Some people call me a red and fragile rose but a rose won’t grow in the dark alone. I am still a rose in progress and a seed that grows into a flower. I am a storm that’s rising and I am getting stronger with every hour. I am no longer a car that’s moving. I have run out of speed and I am now a vehicle in a scrapyard.

I have been wrecked, I have been pushed around, lost and found. People have talked about me constantly. People have used me so as to make themselves popular. I am now lonesome, with nobody around. There are times when I ask myself so many questions that no one else can answer. Some people loved me truly meanwhile others didn’t but I still have nothing to regret or lose. I have accepted the past and I believe that everything that happened and everything that will happen was meant to. There’s a reason behind it.

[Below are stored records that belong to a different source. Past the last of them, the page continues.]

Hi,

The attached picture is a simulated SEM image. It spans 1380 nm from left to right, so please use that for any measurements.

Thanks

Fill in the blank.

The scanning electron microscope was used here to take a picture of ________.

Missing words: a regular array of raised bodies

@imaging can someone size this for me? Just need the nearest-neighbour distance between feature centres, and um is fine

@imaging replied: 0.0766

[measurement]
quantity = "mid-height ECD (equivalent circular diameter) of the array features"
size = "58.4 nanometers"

People have used me to climb mountains, walked through valleys. People said I would not make it, they said I was not destined for fame, fortune and success. But guess what? I made it and I got them wondering how.

There was only one person who was always there for me. He’s never been the one to hurt me. He always gives me peace of mind, his name is God.

There were days where I found myself between two walls, but what doesn’t kill me always makes me stronger, I know. I now believe that no matter what circumstances I am going through I will rise again and no one will ever knock me. I am now an angel in disguise, when my faith is gone I’ll rise again. I might be a vehicle in a scrapyard but to me that does not mean I am no use anymore. I now feel like every day I am picking up speed because God is in control.